In a week that has seen numerous prominent Republicans across the pond express their antipathy towards the man their party has chosen to lead them into November’s Presidential Election, a poll here has revealed that 29% of Labour voters would rather vote for Theresa May than Jeremy Corbyn – so that means the Tories could count on 2.7 million extra votes were the PM to call an autumn Election. As things currently stand, the Government are fourteen points ahead of Labour. Basically, what the hell is she waiting for? It’s hard to think of any Prime Minister in recent times being in such a strong position to secure a mandate; and it could well be a far more concise mandate than the one she inherited. In many respects, it’s a measure of just how weak the opposition is that the Tories were able to overcome their bitter divisions on Europe and emerge relatively unscathed in record time.

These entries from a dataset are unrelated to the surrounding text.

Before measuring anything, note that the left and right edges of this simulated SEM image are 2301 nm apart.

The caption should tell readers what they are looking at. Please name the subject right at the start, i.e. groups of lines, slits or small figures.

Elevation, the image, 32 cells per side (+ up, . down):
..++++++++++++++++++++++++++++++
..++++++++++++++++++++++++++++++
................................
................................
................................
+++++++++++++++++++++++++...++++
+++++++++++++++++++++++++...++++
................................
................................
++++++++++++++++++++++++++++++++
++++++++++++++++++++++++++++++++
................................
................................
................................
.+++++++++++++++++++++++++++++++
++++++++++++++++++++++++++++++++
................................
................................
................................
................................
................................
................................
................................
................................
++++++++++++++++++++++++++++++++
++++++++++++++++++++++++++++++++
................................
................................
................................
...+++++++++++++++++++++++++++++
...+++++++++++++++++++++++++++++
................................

Despite widespread dissatisfaction with Jezza’s leadership both within his own party and outside of the enclosed echo chamber of party activism, it’s hard to imagine the unstoppable cult of Corbyn being brought to an end by Owen Smith. The election of six Momentum candidates onto the National Executive Committee – the last outstanding barrier to taking control of the party by the far left – means Corbyn’s neo-Trotskyist cronies now have a majority on Labour’s ruling body. This comprehensive coup even overshadows the machinations of Tony Benn and Militant Tendency to seize power in the early 80s; and if that gave birth to the SDP, what on earth will current events begat?
Despite the fact that the post-Brexit Labour frontbench seems occupied by anonymous members of the public whose place there is due to them winning a competition, the news that Andy Burnham, one of the few remaining leftovers from the last Labour Government, is to run for Mayor of Greater Manchester will leave it looking even more threadbare. Burnham has remained relatively loyal to Corbyn, hence holding onto his post as Shadow Home Secretary after the exodus following Hilary Benn’s sacking; but the chance to become the first elected mayor of a ‘Northern Powerhouse’ was clearly too tempting to reject in favour of sentimentally staying aboard a sinking ship until it disappears beneath the waves of mediocrity.
By the way, for those of you south of Watford, Manchester begins just after you exit the Midlands and takes you all the way up to Scotland; there’s nothing else in The North other than Manchester, of course. Oh, there is Liverpool; but that’s more or less in Ireland, anyway.
With just over a month left before the Labour leadership election, Owen Smith not only has to contend with his own absence of charisma, but the online army that Corbyn can call upon, one that recruits party members by the thousand on a daily basis, if we’re to believe the hype. Unless you happen to be a Biblical magician ala Moses, trying to stem the flow is a futile exercise; even the High Court this week ruled that the new recruits should be entitled to a vote come September. Like a lot of hip ‘n’ groovy techno-savvy movers and shakers, I am on Facebook, but I generally use it for personal messages, and my FB wall is solely an advertising board for posting links to articles on this blog and the ‘Looking for Alison’ one; when confronted by my news-feed, however – the section of the system that shows what one’s friends have been posting – I’m regularly bombarded by pro-Corbyn propaganda that provokes a roll of the eyes and a scroll of the page. There is no room for debate where the Messiah is concerned; you’re either with us or against us, and if you’re against us you’re a Blairite Tory, simple as that. This is the monochrome level the whole scenario has descended to.
I’m tempted to say ‘when’ rather than ‘if’ Corbyn is re-crowned Labour leader at the end of September, it’s impossible to envisage those within the party who don’t subscribe to the cult simply sitting quietly on the backbenches. Many of them have served in government and are quite keen to get back into it, unlike Corbyn’s disciples, whose natural (and preferred) place is in permanent opposition. The aim of the Corbyn Project is not to govern the country, which would mean having to actually engage with Racist Homophobic Islamophobic Transphobic Blairite Tories, but to look after its own clique and devote all its energies to ridding that clique of anyone who dares to venture an opinion that contradicts the Project. The future has never been brighter for the Workers’ Revolutionary Party and never bleaker for the Labour Party.
So, what happens the day after the expected Corbyn triumph on Sep 24? Liberal Democrats may be coy whenever talk of a potential merger between their depleted party and the anti-Corbyn Labour MPs is raised; and nobody has yet publicly proposed such a marriage bar vague comments by a few opportunistic old hands like Paddy Ashdown. But a Corbyn-led Labour Party and Momentum-dominated NEC is one that will be utterly incompatible with the majority of Labour MPs, not to mention the majority of the electorate. A split is surely inevitable, and what that will lead to, God only knows. Another decade of Conservative Government, probably.